BEGINNING OF PAGE 8:
THE DEFENDANT (continued): I think it’s very essential and important for justice.
MR. CHAVEZ: For the record, I have not seen it, nor has Mr. Haag.
THE DEFENDANT: That is correct.
It is very interesting how Mr. Chavez is so aware of what Mr. Haag, the prosecutor, knows and doesn’t know -- what he’s seen and what he hasn’t seen -- of the defendant's case.
THE COURT: Do you have any objection to my sharing it with both your attorney and Mr. Haag?
THE DEFENDANT: I have no objection as long as it becomes the property of the Court.
THE COURT; Why don’t we – Can we deal with what Mr. Chavez wants to talk about first?
THE DEFENDANT: Certainly.
THE COURT: Mr. Chavez?
MR. CHAVEZ: Thank you, Judge. Again, Judge, I have tried to withdraw from this case twice.
THE COURT: That’s true.
MR. CHAVEZ: Both times you denied it. We -- Certainly it is in -- it is within your power. The statement I want to make now is this.
Mr. Wanta wants me to proceed with the defense that I do not agree with – I do not want to go forward with. I do not have a choice, however. I have to believe what he’s telling me. I’ve tried to find out whether or not these things are, in fact, true, but I cannot verify it absolutely one way or another.
Thus I feel I have to go forward with what he’s...
BEGINNING OF PAGE 9:
...telling me is the truth. Did I believe it, I don’t think that matters at this point. I have to go forward with what he wants me to do. I find it repugnant, I find it absolutely ludicrous to go forward with this, and I think we’re demeaning this Court by going forward with this type of defense; however, that’s what Mr. Wanta wants me to do. I will do it.
(Continued on Page 10 of Transcript)
Would such statements from your defense lawyer to the Court and in the presence of the prosecution make you feel warm and fuzzy at the quality of defense you are about to get in the impending trial? Would you feel certain that justice is about to be done and that you are assured of a fair trial?
EDITOR’S COMMENTS RE THE WORD “REPUGNANT”
The average person sees the word “repugnant” and thinks of it in its typical dictionary definition. We relate it to adjectives like: abhorrent, abominable, detestable, disagreeable, disgustful, disliked, displeasing, distasteful, diversus, forbidding, fulsome, hateful, inedible, insufferable, loathsome, noisome, objectionable, obnoxious, odious, offending, offensive, out of favor, painful, repellent, repelling, repulsive, revolting, unacceptable, unappetizing, unpalatable, unpleasant, unpopular, and unsavory. Or, it can mean adverse, alien, antagonistic, at odds, at variance, clashing, conflicting, contrary, different, disagreeing, discordant, incongruous, inconsistent, inharmonious, inimical, irreconcilable, jarring, opposed, or opposing.

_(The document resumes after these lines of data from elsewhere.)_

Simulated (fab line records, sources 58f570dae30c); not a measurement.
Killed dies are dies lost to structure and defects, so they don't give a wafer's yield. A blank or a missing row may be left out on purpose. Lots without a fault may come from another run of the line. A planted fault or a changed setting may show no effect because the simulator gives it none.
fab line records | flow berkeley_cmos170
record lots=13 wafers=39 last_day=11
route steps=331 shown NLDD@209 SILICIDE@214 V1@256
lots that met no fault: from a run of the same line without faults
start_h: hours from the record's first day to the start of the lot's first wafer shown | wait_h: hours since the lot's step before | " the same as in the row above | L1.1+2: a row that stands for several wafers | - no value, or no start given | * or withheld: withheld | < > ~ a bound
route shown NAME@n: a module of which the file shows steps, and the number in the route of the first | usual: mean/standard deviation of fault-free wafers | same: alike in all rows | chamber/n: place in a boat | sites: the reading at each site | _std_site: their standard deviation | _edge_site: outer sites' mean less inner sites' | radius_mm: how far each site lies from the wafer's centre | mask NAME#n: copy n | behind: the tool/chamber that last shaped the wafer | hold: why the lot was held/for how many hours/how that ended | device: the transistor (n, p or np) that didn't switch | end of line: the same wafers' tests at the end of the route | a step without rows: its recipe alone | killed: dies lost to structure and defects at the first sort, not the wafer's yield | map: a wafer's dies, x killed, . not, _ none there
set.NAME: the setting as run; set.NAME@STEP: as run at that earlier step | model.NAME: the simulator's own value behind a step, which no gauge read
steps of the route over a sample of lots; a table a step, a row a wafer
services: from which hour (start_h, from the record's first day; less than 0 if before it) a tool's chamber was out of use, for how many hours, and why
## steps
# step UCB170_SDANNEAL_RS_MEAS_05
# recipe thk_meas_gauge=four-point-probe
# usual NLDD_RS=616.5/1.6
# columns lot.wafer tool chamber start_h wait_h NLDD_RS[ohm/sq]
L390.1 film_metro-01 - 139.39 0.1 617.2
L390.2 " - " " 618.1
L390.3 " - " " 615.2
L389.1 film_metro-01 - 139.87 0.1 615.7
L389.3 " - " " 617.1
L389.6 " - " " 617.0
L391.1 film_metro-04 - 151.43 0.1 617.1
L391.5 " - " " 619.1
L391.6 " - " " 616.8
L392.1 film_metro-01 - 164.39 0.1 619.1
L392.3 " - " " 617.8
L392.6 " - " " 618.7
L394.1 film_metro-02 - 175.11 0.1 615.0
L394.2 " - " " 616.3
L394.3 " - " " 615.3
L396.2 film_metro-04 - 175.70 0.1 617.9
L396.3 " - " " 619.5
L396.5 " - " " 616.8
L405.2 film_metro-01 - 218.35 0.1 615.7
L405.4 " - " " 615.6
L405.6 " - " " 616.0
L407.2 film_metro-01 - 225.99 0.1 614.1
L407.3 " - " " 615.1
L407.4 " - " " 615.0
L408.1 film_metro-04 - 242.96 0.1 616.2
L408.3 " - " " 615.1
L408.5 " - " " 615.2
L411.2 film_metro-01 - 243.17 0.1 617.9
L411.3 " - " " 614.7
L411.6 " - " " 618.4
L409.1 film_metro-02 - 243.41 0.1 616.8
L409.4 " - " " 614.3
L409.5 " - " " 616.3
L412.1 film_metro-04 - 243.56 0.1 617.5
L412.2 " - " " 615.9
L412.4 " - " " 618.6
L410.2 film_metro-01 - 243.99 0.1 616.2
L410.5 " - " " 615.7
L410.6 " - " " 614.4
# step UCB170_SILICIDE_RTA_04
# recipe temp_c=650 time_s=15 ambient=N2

But there is an associated concept of “repugnant” that has application to this text. It is part of the “secret code” to which I referred earlier that these lawyers are using. It has to do with the Constitution of the United States. The words of Mr. Chavez sound like a lawyer making negative comments about his client’s case. Instead, it is establishing a base for his own safety net should the case he is about to throw to the wolves be appealed… as he is sure it will be.
In the case Marbury v. Madison (James Madison was, at the time, Secretary of State), Marbury sought to compel the delivery of his commission by seeking a writ of mandamus in the Supreme Court.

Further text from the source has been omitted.